Adventure; wanderlust

15 minutes ago, I was walking down the hill to the bus stop on my way to tuition when this thought just suddenly pushed its way into my head:
I love the heat omg it makes me feel so alive
It actually shocked me bc as true as that is, I’ve never entertained such a thought like that before. But I really did feel something inside of me come alive. I wanted to go on an adventure, just y’know, drop all my cares about school and my grades and leave everything behind and start afresh somewhere (as much as I love my friends, trust me, I really do want to go somewhere new.)

Update:
I’m now on the bus and so I will do some reflecting of my own. And I’ve come to this realization that although I often complain that I dislike change, I need change. I don’t do routines. I can’t do routines and they drive me to metal breakdowns. I need to be able to do new things, to explore new places, to meet new people. What I’m going to say next may sound like a typical Asian girl who wants to live the life similar to those in western countries, but trust me when I say that I really mean it and it’s not that I worship the ground Caucasians walk on or anything. The thing is, I want to live a life of freedom. One that isn’t constrained by my grades, by expectations, by people. It’s on my bucketlist to actually live in a western country. Y’know how they say the grass is always greener on the other side? I guess it’s true but I want to experience it for myself. I want to know what it’s like living in those American houses and going on destination-less road trips and camping out by the roadside in your car. I want adventure. I want excitement. I want thrill.

You know whats fucking scary? The fact that I could literally change my life at any moment. I could stop talking to everyone that makes me unhappy. I could kiss whoever i want. I could shave my head or get on a plane or take my own life. Nothing is stopping me. The entire world is in my hands, and I have no idea what to do with it.

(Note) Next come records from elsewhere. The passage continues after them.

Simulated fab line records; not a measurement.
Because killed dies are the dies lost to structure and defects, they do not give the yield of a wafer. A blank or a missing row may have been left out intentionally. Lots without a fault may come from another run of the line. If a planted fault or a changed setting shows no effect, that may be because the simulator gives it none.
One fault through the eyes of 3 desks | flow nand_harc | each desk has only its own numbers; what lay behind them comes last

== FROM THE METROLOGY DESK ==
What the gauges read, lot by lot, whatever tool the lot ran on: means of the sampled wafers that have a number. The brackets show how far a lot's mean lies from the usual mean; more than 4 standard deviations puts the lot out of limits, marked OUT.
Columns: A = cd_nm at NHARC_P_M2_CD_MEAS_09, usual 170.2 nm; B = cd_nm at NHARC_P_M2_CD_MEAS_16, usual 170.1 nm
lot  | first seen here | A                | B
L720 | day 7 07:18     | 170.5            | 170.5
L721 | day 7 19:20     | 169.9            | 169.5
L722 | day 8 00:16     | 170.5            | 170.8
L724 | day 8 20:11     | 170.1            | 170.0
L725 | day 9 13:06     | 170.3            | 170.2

This quote speaks to me a lot because it’s so, damn, true. I think along the way as I grow, I start to discover and sort of form a picture of how I want my life to be like in the future. I want to wander out into the forest, to sail out into the sea. sometimes, I want to just sit in front of my laptop and watch youtube videos. HAHAHAHAHAHAHAHAHHAAHAHHAHAHAHAHAHAHAHAH OKAY NO. But in all seriousness, I wish for my life to be fulfilling and exciting. I think after As this year, I’m going to go out and do something crazy. Maybe travel solo to a country or something (hopefully the parents allow.) I can’t live my life constrained by schedules and routines. I don’t do boring days. I hate it when my days are just repeatedly going to school, coming home, staying up late to do work and wake up early the next day. It drives me to insanity. I need things to spice up my life. and so, my aim after As is to seek adventure, seek a great perhaps. To find my purpose in life and to live it the way I want it to. Having said so much, I guess one of the reasons why I want to study in an overseas uni so badly is because I want to get out of Singapore. This country’s become a tad too boring for me and I feel so stifled. I feel like if I were to go overseas, I’d be able to learn so much more. Learn about the world, life lessons, things beyond the classroom, beyond anything that humans could ever teach. Because, let’s face it experience is the best teacher. (This is one quote I will always live by.)

Food for thought:

I always wonder why birds choose to stay in the same place when they can fly anywhere on the earth, then I ask myself the same question.